Expands CDCR Authority to Award Sentencing Credits. Proposition 57 amended the State Constitution to specify that CDCR shall have the authority to award credits to inmates for good behavior and rehabilitative or educational achievements. Accordingly, CDCR may increase the number of inmates eligible to earn credits and allow inmates to reduce their sentences through credits by more than what is currently allowed in statute. The measure authorized CDCR to adopt regulations to implement changes to credits.
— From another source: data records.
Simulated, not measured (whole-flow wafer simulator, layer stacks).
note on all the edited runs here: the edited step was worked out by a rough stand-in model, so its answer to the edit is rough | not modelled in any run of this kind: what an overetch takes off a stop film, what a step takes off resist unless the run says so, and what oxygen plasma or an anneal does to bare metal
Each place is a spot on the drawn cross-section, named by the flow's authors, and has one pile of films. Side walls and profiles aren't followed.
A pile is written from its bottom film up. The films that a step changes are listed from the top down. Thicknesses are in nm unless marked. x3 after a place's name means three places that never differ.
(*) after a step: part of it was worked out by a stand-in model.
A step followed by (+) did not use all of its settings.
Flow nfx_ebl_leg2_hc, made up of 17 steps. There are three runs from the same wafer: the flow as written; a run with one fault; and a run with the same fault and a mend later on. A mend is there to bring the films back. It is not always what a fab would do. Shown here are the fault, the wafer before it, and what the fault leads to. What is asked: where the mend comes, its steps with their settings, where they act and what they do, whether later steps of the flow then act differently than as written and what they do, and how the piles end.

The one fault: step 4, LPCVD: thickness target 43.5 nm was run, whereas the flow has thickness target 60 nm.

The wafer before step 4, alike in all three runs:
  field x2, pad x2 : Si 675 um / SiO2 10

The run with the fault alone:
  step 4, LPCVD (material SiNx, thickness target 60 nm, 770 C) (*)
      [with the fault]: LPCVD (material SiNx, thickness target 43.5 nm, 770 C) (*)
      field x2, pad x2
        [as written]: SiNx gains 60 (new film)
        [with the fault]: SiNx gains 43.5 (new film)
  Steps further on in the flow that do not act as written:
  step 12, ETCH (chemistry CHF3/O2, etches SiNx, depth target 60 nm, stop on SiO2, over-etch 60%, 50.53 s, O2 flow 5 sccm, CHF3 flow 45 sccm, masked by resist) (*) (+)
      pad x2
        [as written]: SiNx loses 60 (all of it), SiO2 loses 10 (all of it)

Requires Judges to Decide Whether Youths Should Be Tried in Adult Court. Proposition 57 changed statute to require that all youths have a hearing in juvenile court before they can be transferred to adult court. As a result, prosecutors can no longer file charges directly in adult court and no youths can have their cases heard in adult court on a mandatory basis due to the circumstances of the offense. Accordingly, there will likely be fewer youths tried in adult court, and, eventually, fewer youths sent to state prison. Instead, it is likely that more youths will be placed under county jurisdiction and/or in a DJJ facility.

Administration’s Plan to Implement Proposition 57

As part of the Governor’s January budget proposal for 2017-18, the administration outlined its plan to implement Proposition 57. This plan was revised somewhat and formalized in emergency regulations submitted to the Office of Administrative Law (OAL) on March 24, 2017. The OAL must review these regulations within 20 calendar days of their submission. If approved by OAL, the emergency regulations will remain in effect for 160 days and can be extended for up to two additional 90 day periods. These emergency regulations will become finalized if CDCR adopts them through the regular rulemaking process within this time period.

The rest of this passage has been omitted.